Thursday, October 15, 2009

LTE will probably be late in mature markets

Despite all of the LTE hype and pilot announcements there are plenty of good commercial reasons for mobile operators to delay rollout of LTE networks for some considerable time, and only one good reason for rolling out as soon as possible. A delay would put a serious dent in the UK government’s commitment to provide broadband to everyone.
The main reasons for delaying are:
1. The UK operators stumped up an estimated £50Bn to build their 3G networks, including £22Bn for 3G licences. Most mobile operators have therefore yet to recoup their investments in 3G, so replacing it would mean writing down that investment – which would severely damage their share price. There is still considerable room for low-cost in-life upgrades to higher bandwidths using technologies like HSDPA – unless the platform technology is too old to be upgraded, in which case the network cannot be upgraded and must be replaced.
For example, in February 2008 Vodafone UK announced HSPA+ trials “to ascertain whether HSPA+ voice and data capacity enhancements will be able to leverage existing UMTS assets, including radio spectrum, to prolong the lifespan of current UMTS networks still further", according to the Global CTO. These trials have been successful and prove that HSPA+ is a sensible route to increasing data capacity in the network.
2. Unless the mobile operator’s current network technology is the very latest there is no upgrade path for the operator to support LTE. LTE and 3G are not compatible, and there are currently no handsets that support LTE, let alone 2G, 3G and LTE. 2G, 3G and LTE use different frequencies – this means that the current base-stations, spaced for 2G and 3G networks, will not be close enough for the higher LTE frequency and so more base-stations will be required.
3. The cost of supporting broadband scales with traffic, which is growing exponentially, but the revenues scale linearly with the number of users, so a completely new commercial approach is required. There is no evidence that the mobile operators have solved that problem yet.
4. As LTE is a faster and more complex system it will require much more complex processors in handsets, which will significantly reduce battery life. 3G handsets didn’t come down in price significantly until both 2G and 3G could be supported on a single chip. It will be several years before handsets become available that can support both 3G and LTE on a single chip. So until these handsets become available the LTE network will be used primarily for laptops in a similar way to the 3G datacards available today. This will merely cannibalise the 3G datacard business. 3G networks must be run in parallel with LTE until the great majority of the user-base have dual-mode handsets, just as the 2G and 3G networks are running in parallel today.
5. There is little advantage in LTE for the operators at present, but significant downsides. The existing 3G network is perfectly good enough to support the main revenue-generating services that the operators offer, voice and messaging. Although the operators hope for significant revenues from mobile broadband there is no evidence that they will come quickly. Mobile video has been slow to take off.
6. Most importantly, operators cannot ignore the threat of Skype and other VoIP services. LTE should be good enough to allow VoIP to work well enough for most users. This could crash voice revenues where LTE is available, particularly for off-net and international calls where the mobile operator makes excess profits from roaming and interconnection, well before broadband services revenues start to replace them.
For all of these reasons I do not expect to see any LTE services available in the UK for at least three years, and probably five.
And the one good reason for rolling out a network as soon as the technology and spectrum becomes available? It’s to protect themselves against a WiMAX market entrant. However, if they can accomplish that by making enough noise about their intentions to scare off potential investors in WiMAX, why would they bother with a rollout any time soon?

1 comments:

  1. You provide a very worthwhile perspective on this subject.
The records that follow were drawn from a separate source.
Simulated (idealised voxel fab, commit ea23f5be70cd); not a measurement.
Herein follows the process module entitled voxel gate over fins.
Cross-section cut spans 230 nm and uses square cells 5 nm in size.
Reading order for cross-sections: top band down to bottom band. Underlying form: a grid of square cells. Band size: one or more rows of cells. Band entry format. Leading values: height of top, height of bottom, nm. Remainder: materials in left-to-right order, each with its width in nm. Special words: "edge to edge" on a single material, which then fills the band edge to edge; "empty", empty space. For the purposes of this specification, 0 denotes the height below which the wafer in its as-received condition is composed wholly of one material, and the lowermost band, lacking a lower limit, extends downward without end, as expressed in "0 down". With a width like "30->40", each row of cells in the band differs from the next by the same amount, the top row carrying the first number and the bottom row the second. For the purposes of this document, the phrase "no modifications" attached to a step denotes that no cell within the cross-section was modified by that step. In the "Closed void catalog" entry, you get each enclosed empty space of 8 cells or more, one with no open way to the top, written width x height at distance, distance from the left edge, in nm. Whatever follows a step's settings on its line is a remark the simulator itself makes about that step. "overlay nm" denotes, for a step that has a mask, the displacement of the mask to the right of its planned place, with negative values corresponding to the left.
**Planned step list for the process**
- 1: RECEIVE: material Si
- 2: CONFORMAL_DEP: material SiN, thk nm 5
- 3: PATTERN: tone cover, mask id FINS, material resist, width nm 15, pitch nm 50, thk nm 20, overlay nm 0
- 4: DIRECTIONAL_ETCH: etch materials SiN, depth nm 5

    A agree with much of your analysis but here are some points where I disagree or wish to comment.

    Operators find themselves in various situations;

    - Varying amounts and frequency of spectrum bands. WiMAX and LTE are much better able to exploit higher frequencies, particularly for densely populated areas serving broadband intensive services including video and file sharing. These are areas of usage that are driving demand on AT&T, DoCoMo and other 3.5G networks.

    - Multiple mode LTE+3G+2G chip sets are expected to come out into production quantity shipments 2010. Qualcomm had earlier said they would be in production by the end of 2009 with sample by mid-year. Many have learned to take the early announcements as a bit of wishful marketing department thinking. Of course, nobody ever fabricates delivery dates (lol).

    - Full mobility and head-to-head competition with 3G service takes several factors in addition to technology. The arduous work of harnessing the complex wireless link technology to work as signal conditions of moving devices change and do hand offs takes time. WiMAX 'mobile networks' have only more recently become fully mobile because it has taken time for vendors to achieve mobile performance. Mobility also takes range and building penetration: the ease and expense of achieving that is dependent on the frequency of the spectrum and density of deployments including in-building and shadow area deployments.
    - However, as broadband demand moves higher, networks grow denser so that the huge advantage of lower frequencies seen in voice and low bandwidth or low density applications is diminished. Lower frequencies continue to be a significant advantage in low density deployment areas and during initial stages of network subscriber growth when network saturation is low.
    - Many of the suppliers of LTE have used experience gained from WiMAX R&D, manufacture using common SDR infrastructure platforms, and deployment experience. The same goes for chip vendors including acquisitions made by Qualcomm of WiMAX chip developers. While each standard has unique requirements, much of the core technologies are common. That has allowed a few WiMAX chip suppliers to start offering LTE versions, however, not the multiple mode 3G+LTE variety needed for mass market transitions.

    Some operators are being pressed by demand to make an early shift to LTE. So far this is using unused or newly licensed spectrum, not as evolving any existing network. Verizon, DoCoMo, AT&T, T-Mobile and others that have started development or announced plans for near-term deployments will use LTE as an overlay multi-mode network, not as an full evolution of 2G-3G RAN that requires re-farming of spectra.